Just what makes a book a bestseller has been evading agents and publishers for decades. Is it a writer’s unmistakable talent, a brilliant marketing plan, a shift in technology (the rise of e-readers and erotica, for instance)? However, the one thing the publishing industry has been able to agree on when it comes to on writing a bestseller is that there can only ever be predictions, but no guarantees.
Or are there?
One book has stated that there might actually be a “code” to follow in order to reach bestseller status and that their research has distilled this data into a few simple-to-apply rules. The Bestseller Code was written by Jodie Archer, a former acquiring editor for Penguin with a PhD from Stanford for her work on the bestseller, and Matthew Jockers, software engineer and current Dean of the College of Arts and Sciences at Washington State University. It examines the similarities in top bestselling fiction of the last decade and describes how authors can apply it to their own work. Do you believe that there's a code to writing a #bestselling #book? Click To Tweet
Some of The Bestseller Code’s highlights on what features make a book successful include:
- Bestselling books focus at most on three to four topics, and at least 30 percent of the pages of those books are dedicated to discussing those topics. (Archer and Jockers assert that new authors who incorporate too many topics within their story create an unwieldy plot that becomes too difficult hard for the reader to feel passionate about.)
- Bestselling books most frequently center on the topics of marriage and death, and the work-life balance.
- Bestselling books include contrasting themes for a large amount of tension—i.e., “sex and church,” or “children and guns.”
- Bestselling books include protagonists who exhibit kindness, confidence and who are inclined toward action (versus passivity).
- Bestselling books include specific style choices more than non-bestselling books such as:
-More contractions.
-More periods and question marks.
-Less exclamation points.
-More ellipses (to demonstrate unfinished thoughts).
-Lower usage of adverbs and adjectives.
- Bestselling books use action verbs more often than non-bestselling books, and the most popular words include: do, need, want, ask, hold, love, tell, smile, reach, push, pull, start, work, know.

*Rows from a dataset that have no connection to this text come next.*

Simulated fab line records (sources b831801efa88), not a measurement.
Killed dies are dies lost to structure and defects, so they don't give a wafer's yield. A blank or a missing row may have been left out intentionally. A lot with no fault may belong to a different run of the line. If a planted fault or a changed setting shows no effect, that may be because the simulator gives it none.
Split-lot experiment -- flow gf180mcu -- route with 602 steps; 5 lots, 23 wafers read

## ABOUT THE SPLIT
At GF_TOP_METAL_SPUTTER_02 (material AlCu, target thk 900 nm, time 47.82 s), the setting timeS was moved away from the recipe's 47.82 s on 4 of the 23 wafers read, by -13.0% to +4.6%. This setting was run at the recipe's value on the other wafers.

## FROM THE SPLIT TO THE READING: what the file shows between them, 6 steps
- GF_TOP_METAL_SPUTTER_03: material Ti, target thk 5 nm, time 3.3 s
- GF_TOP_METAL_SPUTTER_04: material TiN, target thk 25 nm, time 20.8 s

What Others Believe About the “Code”
There are some skeptics who question The Bestseller Code’s validity, or who have decried the data as generalized results that don’t reveal anything new. Jia Tolentino writes in The New Yorker that the authors’ algorithm doesn’t do much beyond confirming what the industry already knows about the craft and style readers invariably crave (a decisive, strong main character, ease of reading in the form of contractions and concise prose), but perhaps for some authors this was just the reminder they needed in terms of what makes commercial fiction so marketable. While a fresh take on plot and characterization might catch the interest of an agent, publisher or a new readership, too much differentiation from these basics of bestselling literature can only end up working against you.